I have been wasting a lot of my time, of late. Or am I? My mind feels like an overflowing iron trunk, the sort that is kept atop wardrobes until they begin to feel like a part of it, as if it were its head. Covered in dust and grime, it is strange how we often forget that the contents might actually be quite clean compared to the exterior. Although I remind myself how once, on opening such a box and excitedly reaching out for a rather fancy piece of clothing, to my utter dismay I had watched it crumble to dust at my very touch.
I wish memories worked that way sometimes – the old, faded ones, dimly lit with the light of those faraway eyes which had once seen it unfurl in its magnanimity, now dissolving like a palette of paint – overlapping, confused of their individual realities. But that seldom happens, for I have seen my memories grow stronger, uglier by the day, eventually going on to transform into something radically different. Surprisingly enough, even the momentary specks of fond memories interspersed amid a rather sordid bunch, lose their original flavour or get inevitably morphed into something unpleasant.

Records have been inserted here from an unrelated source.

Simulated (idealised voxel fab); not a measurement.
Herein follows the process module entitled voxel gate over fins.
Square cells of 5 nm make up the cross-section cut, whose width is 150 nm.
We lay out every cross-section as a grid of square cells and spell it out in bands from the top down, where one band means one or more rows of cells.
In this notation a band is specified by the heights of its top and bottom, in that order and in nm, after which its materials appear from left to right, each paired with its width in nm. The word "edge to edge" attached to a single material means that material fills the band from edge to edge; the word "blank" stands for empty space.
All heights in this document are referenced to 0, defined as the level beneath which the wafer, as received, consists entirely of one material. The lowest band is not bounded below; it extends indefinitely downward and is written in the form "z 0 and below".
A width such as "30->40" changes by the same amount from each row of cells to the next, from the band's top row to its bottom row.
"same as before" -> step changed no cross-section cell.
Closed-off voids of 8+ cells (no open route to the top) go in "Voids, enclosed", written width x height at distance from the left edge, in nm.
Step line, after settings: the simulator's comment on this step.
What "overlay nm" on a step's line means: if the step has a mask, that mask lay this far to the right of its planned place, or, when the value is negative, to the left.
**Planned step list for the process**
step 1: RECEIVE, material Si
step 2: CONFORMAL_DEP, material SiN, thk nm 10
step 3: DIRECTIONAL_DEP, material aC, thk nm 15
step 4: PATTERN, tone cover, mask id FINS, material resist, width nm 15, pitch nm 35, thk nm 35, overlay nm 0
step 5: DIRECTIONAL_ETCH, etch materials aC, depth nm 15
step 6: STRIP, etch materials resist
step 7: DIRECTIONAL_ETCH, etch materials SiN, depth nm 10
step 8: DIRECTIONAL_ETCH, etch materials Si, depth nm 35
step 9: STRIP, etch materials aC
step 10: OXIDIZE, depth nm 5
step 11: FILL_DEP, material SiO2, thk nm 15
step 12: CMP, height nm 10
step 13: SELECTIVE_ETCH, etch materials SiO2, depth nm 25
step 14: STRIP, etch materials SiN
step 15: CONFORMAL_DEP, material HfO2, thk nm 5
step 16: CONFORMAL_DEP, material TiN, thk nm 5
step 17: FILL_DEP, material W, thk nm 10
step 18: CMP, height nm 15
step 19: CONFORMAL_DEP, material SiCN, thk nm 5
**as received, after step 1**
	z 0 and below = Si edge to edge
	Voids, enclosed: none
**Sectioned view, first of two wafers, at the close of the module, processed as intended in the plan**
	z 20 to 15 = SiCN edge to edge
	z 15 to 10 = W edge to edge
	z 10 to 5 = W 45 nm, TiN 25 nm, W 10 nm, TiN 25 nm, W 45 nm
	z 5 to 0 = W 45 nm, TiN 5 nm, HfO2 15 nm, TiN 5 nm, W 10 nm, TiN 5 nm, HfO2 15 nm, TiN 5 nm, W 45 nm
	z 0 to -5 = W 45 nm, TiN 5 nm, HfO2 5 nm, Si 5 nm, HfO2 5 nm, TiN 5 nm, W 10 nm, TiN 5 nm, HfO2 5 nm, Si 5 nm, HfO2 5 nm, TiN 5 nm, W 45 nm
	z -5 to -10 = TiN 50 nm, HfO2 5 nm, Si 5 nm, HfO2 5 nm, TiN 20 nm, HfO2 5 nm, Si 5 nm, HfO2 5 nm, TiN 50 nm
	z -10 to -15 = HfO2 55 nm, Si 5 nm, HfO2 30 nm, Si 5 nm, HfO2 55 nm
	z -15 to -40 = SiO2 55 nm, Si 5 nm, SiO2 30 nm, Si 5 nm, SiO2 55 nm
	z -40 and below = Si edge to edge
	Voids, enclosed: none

I’m scared of happy memories. I’m scared at the way they unwittingly become painful, and how they always seem to be laced with resentment. It is similar to going through photographs of dead people or people to whom you can no longer return. Except when you revisit happy memories, you can sometimes feel the lingering smile you shared with them, or the way your heart raced at their touch. But the resentment stays, because even if the people did not leave, they changed. Or the circumstances did.
The thing about the unpleasant memories, now, is that with every passing day they seem to turn more vicious. We see them in a light that is ten or even twenty shades darker than the original picture. Maybe my school days were not that gloomy as they appear now in retrospection. It is true that I did not have many friends and was a wallflower for most part of that phase, but living there, then, it did not strike me as being tedious. I have a tendency of comparing my present with my past, where the past, far from evoking a sense of tender nostalgia, feels like an alien city built on counterfeited smiles.
Have you ever had a song play on loop inside your head with a scramble of unrelated thoughts walking in and out? It feels so utterly messed up that I go from happy to miserable before you can count up to three. I am aware that I dwell excessively inside my head, which often gives rise to warped rants I like to call poetry. They are full of beautiful imageries and verbose syntaxes, and though they might appear a little shifted from reality, they are actually so close to it that the realness seems like an illusion.
Just like that, there are teeming cities of countless emotions dwelling in the core of my very being, its pristine streets waiting anxiously for the footfall of a lunatic, crazy enough to take a casual stroll and know that it is not easy to fall in love with magic, even if it is you who has brewed it in your own cauldron through the vagaries of time.